A while ago, I shared the results of my single-question survey: ‘What science fiction novels from the past twenty-five years do you genuinely believe will be remembered as classics fifty years from now?’ I chose the time period because it was a neat number, 2000-2025. In essence, quarter of a century. This then got me thinking.
What if I had asked the same question fifty years ago? Clearly, I don’t have a time machine. But I have read a lot of older works, so I could use myself as a one man survey response. If I was asked what books from 1950-1975 would be remembered in the year 2025, what might I have said?
Handily, this is squarely in the Golden Age of Science Fiction, so a lot of big names from the period are still remembered. Others, however, were not so lucky.
The Ones We Remember
To give you an idea of the calibre of the era’s authors, we need look only at the Big Three. Isaac Asimov, Robert A. Heinlein, and Arthur C. Clarke. All three were active in the 1950s and are still discussed today.
Asimov is remembered largely for I, Robot and Foundation, which were largely written prior to 1950, but collected in book form during the 50s. Not all of his work is remembered however, and I suspect few people uphold The Currents of Space as a classic. Likewise, not all of Clarke’s works are still discussed, with his later works 2001: A Space Odyssey and Rendezvous with Rama being more famous than his earlier material. Heinlein is perhaps more famous as a personality than for any of his individual books, with only Starship Troopers still being as famous, and this largely due to the film adaptation.

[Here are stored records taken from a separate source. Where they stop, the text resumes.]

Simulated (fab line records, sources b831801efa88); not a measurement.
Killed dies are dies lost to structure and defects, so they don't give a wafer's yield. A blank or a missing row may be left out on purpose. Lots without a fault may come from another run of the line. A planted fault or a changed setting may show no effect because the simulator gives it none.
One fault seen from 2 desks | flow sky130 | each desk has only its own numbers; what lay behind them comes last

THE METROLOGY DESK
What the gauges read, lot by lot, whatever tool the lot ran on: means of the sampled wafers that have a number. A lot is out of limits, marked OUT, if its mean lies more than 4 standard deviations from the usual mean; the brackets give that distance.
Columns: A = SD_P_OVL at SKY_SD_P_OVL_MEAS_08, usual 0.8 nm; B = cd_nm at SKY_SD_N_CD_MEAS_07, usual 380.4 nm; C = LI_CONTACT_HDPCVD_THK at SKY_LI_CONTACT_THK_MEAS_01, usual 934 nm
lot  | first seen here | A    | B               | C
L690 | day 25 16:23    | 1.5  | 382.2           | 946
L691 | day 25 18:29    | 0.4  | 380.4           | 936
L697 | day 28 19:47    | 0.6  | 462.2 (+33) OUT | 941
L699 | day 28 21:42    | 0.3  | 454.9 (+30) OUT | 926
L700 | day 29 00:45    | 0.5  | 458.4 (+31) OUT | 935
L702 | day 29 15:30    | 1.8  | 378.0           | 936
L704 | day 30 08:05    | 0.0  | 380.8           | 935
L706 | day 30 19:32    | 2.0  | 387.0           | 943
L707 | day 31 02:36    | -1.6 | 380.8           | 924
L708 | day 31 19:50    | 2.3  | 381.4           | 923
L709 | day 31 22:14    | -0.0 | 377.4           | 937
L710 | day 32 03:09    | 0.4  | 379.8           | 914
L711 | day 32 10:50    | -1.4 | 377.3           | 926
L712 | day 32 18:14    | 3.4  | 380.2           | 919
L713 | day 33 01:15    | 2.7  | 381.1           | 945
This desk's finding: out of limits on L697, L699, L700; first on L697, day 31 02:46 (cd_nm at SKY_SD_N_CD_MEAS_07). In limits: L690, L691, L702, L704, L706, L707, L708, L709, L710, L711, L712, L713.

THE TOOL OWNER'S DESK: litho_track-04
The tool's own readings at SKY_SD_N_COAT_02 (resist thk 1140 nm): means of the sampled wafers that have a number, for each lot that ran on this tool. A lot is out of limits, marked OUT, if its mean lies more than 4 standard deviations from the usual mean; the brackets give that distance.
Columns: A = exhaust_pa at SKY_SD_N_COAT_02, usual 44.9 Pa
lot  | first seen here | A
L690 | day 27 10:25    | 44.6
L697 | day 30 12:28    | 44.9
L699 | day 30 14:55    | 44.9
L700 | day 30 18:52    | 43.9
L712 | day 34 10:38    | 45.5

The other well-known author from this era is Frank Herbert, with his novel Dune. This is possibly the most influential space opera novel ever written, and is just as famous today as it was when first released, if not more so.
Other authors from the period are better known for their collective bodies of work than for individual stories. These authors include Ray Bradbury, Samuel R. Delany, Ursula K. Le Guin, Stanislaw Lem, Larry Niven, Joe Haldeman, and James Tiptree Jr, and John Wyndham.
Forgotten Classics
First of all, I want to look at some names who were very famous back in the day, but aren’t really discussed much anymore. That’s a long list, and it starts with C.L. Moore and Henry Kuttner. This husband and wife team are best known for Fury (released under Kuttner’s name) and the Northwest of Earth stories (attributed to Moore), but they wrote individually, collaboratively, and under a number of pen names, which makes tracking authorship difficult. Some of their work has now been reprinted, but was out of print for a very long time, which explains some of their absence from the general SF conversation.
A. E. Van Vogt is another highly prolific name who is rarely discussed today. This is possibly due to the fact that his writing is often terrible, but his ideas and plots remain phenomenal even in comparison to today’s SF. I would argue the same is true of his contemporaries Keith Laumer and Jack Vance.
There are three authors I think are still remembered, but perhaps not outside of certain SF niches. These are Alfred Bester, John Brunner and R.A. Lafferty. Bester perhaps suffers from the sheer oddness of his style, while Lafferty almost certainly does. Brunner marks an interesting transition from pulp space opera to more series social SF, but is largely forgotten beyond Stand on Zanzibar. Other authors such as Fritz Lieber and Clifford D. Simak achieved some acclaim during their careers, yet are almost totally forgotten today.
Of course, there are some authors who never achieved the acclaim they deserve. First and foremost among these authors is H. Beam Piper. Despite being nominated for a Hugo Award for Little Fuzzy, Piper’s career stalled due to mismanagement, resulting in Piper’s suicide. Less tragic, but equally overlooked is fellow space opera authors Edmond Hamilton and Richard C. Meredith. Their contemporary Poul Anderson is slightly better remembered, owing largely to his longer career, but none of these authors ever achieved the success their work merits.
Going Forward
If there’s any kind of lesson here, it’s that the books we remember as classics are not always the ones that were popular at the time of publication. So don’t just chase trends. read whatever appeals to you and maybe you’ll keep its legacy alive a little longer. And if you are interested in reading older fiction, don’t be afraid to search deeper than the familiar names. What you find may just surprise you.